Google has launched a grammar correction feature that will come directly built into the Gboard on Pixel 6. The tech giant said that this feature would detect and suggest corrections for grammatical errors while the user is typing. At the moment, this feature will work on rectifying English sentences, but Google has plans to expand to more languages soon. Previously, Google had made improvements to correct language errors in Google Docs by using Neural Grammar Correction in Docs.
Google AI has been introducing different innovations using neural networks and machine learning recently. It released a new method called Task Affinity Groupings (TAG) that tells you which tasks should be trained together in multi-task neural networks. It also came out with a new differentially private clustering algorithm that generates new representative data points privately.

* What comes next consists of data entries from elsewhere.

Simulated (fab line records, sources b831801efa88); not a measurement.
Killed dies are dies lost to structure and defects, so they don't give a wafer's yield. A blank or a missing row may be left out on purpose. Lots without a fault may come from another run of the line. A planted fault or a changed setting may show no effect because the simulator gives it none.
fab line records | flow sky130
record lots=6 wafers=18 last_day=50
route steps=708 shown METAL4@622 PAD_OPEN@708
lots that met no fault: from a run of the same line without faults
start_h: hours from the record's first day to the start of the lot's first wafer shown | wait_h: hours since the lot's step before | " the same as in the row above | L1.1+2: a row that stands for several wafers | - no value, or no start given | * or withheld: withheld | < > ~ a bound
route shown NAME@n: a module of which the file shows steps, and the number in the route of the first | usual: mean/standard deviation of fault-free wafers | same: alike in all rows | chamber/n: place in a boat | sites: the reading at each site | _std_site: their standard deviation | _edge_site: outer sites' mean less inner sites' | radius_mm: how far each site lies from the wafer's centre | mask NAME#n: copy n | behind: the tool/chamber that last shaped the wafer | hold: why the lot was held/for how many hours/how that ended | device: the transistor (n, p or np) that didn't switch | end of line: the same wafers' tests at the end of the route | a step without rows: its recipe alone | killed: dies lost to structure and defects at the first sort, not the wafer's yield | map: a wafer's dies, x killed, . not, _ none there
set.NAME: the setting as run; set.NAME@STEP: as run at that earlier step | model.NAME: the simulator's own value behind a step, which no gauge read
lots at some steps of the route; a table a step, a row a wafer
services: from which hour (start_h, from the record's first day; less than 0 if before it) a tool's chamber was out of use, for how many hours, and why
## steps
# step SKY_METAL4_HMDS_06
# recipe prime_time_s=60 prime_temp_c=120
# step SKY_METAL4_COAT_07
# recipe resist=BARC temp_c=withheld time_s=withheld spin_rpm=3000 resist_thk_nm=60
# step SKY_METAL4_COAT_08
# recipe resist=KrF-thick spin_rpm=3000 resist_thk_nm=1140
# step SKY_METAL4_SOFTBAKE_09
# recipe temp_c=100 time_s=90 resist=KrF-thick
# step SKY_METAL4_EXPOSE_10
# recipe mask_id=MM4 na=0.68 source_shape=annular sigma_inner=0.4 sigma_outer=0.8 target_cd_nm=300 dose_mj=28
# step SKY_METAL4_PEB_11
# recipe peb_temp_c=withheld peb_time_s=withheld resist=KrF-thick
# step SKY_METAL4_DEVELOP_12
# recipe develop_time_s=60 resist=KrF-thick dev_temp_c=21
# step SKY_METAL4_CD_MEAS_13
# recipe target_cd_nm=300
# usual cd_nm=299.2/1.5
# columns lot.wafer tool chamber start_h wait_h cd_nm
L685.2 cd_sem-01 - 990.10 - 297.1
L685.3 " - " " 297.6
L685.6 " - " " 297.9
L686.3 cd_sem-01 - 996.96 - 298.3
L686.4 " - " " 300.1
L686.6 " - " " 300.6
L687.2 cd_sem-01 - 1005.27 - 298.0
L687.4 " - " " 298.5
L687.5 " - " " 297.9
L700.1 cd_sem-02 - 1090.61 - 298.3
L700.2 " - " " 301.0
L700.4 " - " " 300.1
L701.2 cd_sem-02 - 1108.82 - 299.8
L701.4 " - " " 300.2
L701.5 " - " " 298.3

Sign up for your weekly dose of what's up in emerging technology.
Google trained a sequence-to-sequence neural network to take an input sentence or a sentence prefix) and output the grammatically correct version. If the original text is already grammatically correct, the output of the model is identical to its input which shows that no corrections are needed.
What does the model use?
Transformer encoder: It is a neural network architecture based on a self-attention mechanism. Though recurrent neural networks (RNNs) have been the common network architecture for translation, processing language sequentially, they conduct multiple steps to make decisions that depend on words far away from each other. Due to its sequential nature, it makes it difficult to take advantage of fast computing devices.
Transformer, on the other hand, performs a small, constant number of steps that are selected empirically. During each step, it applies a self-attention mechanism that directly models relationships between all words in a sentence, regardless of their respective position.
LSTM decoder: Long short-term memory (LSTM) is a recurrent neural network architecture with feedback connections with the capability of processing entire sequences of data. LSTM units usually consist of a cell, an input gate, an output gate, and a forget gate. It finds applications in unsegmented connected handwriting recognition, speech recognition, etc.
Image: Google (Overview of the grammatical error correction (GEC) model architecture)
Google used techniques such as shared embedding, factorized embedding and quantization to solve the problem of limited memory and computational power.
Reducing file size
- Shared embedding
Some of the model weights are shared between the Transformer encoder and the LSTM decoder. This leads to a reduction in model file size without impacting accuracy.
The model splits a sentence into a sequence of predefined tokens, which is needed to achieve good quality. But this increases the model size. A factorized embedding separates the size of the hidden layers from the size of the vocabulary embedding.
Google performs post-training quantization allowing it to store each 32-bit floating-point weight using only 8-bits. Each weight is stored with lower fidelity, but the quality of the model is not affected.
Google needed training data in the form of <original, corrected> text pairs and found hard distillation to generate training data better matched to the on-device domain yields.
How does hard distillation work?
- Google collected hundreds of millions of English sentences from across the public web.
- Used the cloud-based grammar model to generate grammar corrections for those sentences
- The training dataset of <original, corrected> sentence pairs is used to train a smaller on-device model that can correct full sentences.
Google found out that the on-device model built from this training dataset produces significantly higher quality suggestions than a similar-sized on-device model built on the original data used to train the cloud-based model.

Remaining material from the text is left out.